Yoga Sutra 2.35: "In the presence of one firmly established in non-violence, all hostilities cease." Today we examine the first Yama in the Yoga Sutras, "Ahimsa" or "Non-violence". This yama is considered to be the foundation for all the yamas that follow. Non-violence or Non-harming - means not harming ourselves, each other or nature with our thoughts, words, or actions. It is all-inclusive. By practicing loving kindness and compassion we not only raise our own energy vibration but we affect the vibrations of those around us as well.

There are many parts to this yama I could focus on, but today, I want to talk about practicing non-violence and compassion towards OURSELVES.

"Just as a flower begins its journey from a seed beneath the earth, non-violence begins out of self acceptance and love of the true Self...," Dorna Djenab writes on gaia.com, "Thoughts of guilt, shame, resentment, disappointment all have a seed of violence within them. Words like *should* and* must* are the same. When we are unable to forgive ourselves or someone else, when we carry resentment; when we expect far too much of ourselves and put the responsibility of the whole world on our shoulders; when we expect the whole world to run according to our liking we are being violent towards ourselves and the rest of the world. When we don’t act according to our truth, but out of our fears, we are being violent to ourselves... Truth and nonviolence are inseparable. As Ghandi said: When I look for Ahimsa, Truth says, ''Find it through me.'' When I look for Truth, Ahimsa says, ''Find it out through me.'' (Read more at: http://www.gaia.com/article/ahimsa-yoga-practice-non-violence)
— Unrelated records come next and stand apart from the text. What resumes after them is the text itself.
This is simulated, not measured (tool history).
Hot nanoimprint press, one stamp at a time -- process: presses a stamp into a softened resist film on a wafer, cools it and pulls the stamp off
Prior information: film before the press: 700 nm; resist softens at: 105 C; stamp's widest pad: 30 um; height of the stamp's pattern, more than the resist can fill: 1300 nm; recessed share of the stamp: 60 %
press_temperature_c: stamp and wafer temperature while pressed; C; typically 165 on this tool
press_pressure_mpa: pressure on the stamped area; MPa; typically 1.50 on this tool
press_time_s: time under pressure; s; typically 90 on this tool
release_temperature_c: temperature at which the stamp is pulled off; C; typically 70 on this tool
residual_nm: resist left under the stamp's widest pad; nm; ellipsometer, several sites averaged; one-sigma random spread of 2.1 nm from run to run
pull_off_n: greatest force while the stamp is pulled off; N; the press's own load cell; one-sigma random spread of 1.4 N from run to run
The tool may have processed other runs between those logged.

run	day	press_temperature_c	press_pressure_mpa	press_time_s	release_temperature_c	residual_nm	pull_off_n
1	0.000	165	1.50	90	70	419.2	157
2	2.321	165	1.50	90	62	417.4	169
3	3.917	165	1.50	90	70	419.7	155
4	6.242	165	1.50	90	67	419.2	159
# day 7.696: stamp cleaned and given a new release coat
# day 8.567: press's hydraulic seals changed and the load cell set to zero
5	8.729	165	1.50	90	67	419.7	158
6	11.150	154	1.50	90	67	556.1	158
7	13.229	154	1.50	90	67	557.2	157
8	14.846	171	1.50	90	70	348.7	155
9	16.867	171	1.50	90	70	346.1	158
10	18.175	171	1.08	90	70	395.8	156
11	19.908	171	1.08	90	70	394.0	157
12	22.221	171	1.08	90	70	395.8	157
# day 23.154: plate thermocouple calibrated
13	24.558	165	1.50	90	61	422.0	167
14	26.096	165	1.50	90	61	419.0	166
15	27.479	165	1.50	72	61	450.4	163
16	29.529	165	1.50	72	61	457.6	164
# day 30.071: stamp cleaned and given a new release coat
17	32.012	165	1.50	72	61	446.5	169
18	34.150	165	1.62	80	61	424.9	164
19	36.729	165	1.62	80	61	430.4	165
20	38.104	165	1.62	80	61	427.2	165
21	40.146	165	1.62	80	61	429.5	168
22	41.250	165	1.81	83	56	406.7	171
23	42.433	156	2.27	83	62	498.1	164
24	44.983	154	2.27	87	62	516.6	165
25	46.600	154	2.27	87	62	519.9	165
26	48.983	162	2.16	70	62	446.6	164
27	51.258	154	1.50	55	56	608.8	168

This is one I struggle with in my own life. As a practicing yogi, I am often hard on myself when I feel I should handle difficult situations better. I have a daily practice of asana, pranayama and meditation that prepares me for going out into the world and yet, when I open the door and step outside, I am still sometimes knocked off course by what I encounter. We've all had that experience of feeling great after our yoga practice, or meditation or perhaps after a religious service or prayer and then getting knocked off balance by someone else's unkind words or actions and perhaps not handling them in the way we feel we should. Sometimes it can even be our own actions that knock us off balance!

Case in point. Last week, I prepared to get an MRI for my shoulder. The radiologist could not have been kinder or more helpful. I let him know that I have claustrophobia and have never had an MRI before. He helped me get onto the stretcher-like bed and gave me earplugs and headphones. I thought to myself, "This isn't all that bad. I'm a yogi - I will just close my eyes and meditate and I will be done in 30 minutes." The second I was inside the MRI "tunnel" I had a panic attack and immediately pulled myself out. "I can't do this." I told him. "I feel so stupid and silly." (notice the words of self-harm). "No problem" he said, "This happens to about 15% of the people we see. We'll reschedule you for one of our facilities that has an open MRI machine." Never-the-less, I left feeling like an idiot and a failure, because I made myself feel that way. I have a phobia. It is psychological. Maybe one day I will be able to overcome it, but it wasn't that day. Eventually, I was able to let it go - by practicing self-love, making myself some tea, taking the dog for a walk in nature and finally, cutting myself a break.

Self-love doesn't come easy. Our minds are filled with the words we grew up with - the expectations of our families, our teachers, our friends and partners. We need to practice daily loving ourselves and letting go of those expectations. If we don't have kindness and compassion for ourselves, how can we have it for others? In fact, if you find yourself judging others for their behaviors, you might reflect on your own behavior and see if you might not be unfairly putting your own expectations upon them.

So, how can we practice self-love? Through a daily practice of meditation, prayer, listening to music, reading poetry, taking a walk in nature when we need it - through connection with our higher selves - the Source, God, Goddess, Great Mystery or whatever you choose to call it; By remembering that we are both Divine and Human and by practicing forgiveness - not only towards others but towards ourselves; By loving our own inner child and letting her be free to make mistakes without judging her too harshly - in so doing, we raise our vibrational frequency and that raises the vibration for those around us too!